Psych Researchers Might Have an Amazon Mechanical-Turk Problem on Their Hands

By

If you’re a psychologist who likes to run experiments, access to subjects for those experiments is a perpetual concern. The more subjects you have in a given experiment, the more oomph that experiment will pack once it’s published; and the more diverse and representative of the broader population your subjects are, the more meaningful your results will be seen as by other researchers. But large, diverse subject pools cost a lot of money to bring in — this can be a major logistical hurdle.

The first, easiest option for psychologists is college students. If you’re an academic psychologist, after all, students are constantly buzzing around you, like insects, and since many of them are cash-strapped, they are more than willing to sit in a lab for a couple hours in exchange for enough cash to buy their friends a couple rounds at the local campus pub — or, in other cases, for course credit (participation in an experiment or two is part of many psychology courses).
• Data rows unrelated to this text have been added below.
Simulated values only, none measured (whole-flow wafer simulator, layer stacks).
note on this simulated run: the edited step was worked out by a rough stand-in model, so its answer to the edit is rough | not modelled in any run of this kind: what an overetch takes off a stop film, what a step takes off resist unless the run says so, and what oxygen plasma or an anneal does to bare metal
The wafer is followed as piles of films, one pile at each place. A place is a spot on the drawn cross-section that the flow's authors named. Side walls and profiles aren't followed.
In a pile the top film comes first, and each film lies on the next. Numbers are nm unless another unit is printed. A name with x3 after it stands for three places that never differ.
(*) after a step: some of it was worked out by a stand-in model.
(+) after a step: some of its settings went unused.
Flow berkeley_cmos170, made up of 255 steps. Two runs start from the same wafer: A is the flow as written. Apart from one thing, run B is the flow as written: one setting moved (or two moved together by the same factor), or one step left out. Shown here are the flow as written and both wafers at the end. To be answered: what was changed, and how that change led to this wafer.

College students aren’t perfect, though: For one thing, while on an individual level they might be willing to work for a bit of pocket change, on many campuses they do tend to be richer and less diverse, in the aggregate, than the broader U.S. population. And they’re certainly younger. So if you identify some interesting psychological mechanism, but your reference point is a group of college students, an easy, valid critique is “Okay, that’s kinda interesting, but are we sure this applies to people who aren’t 20 years old?”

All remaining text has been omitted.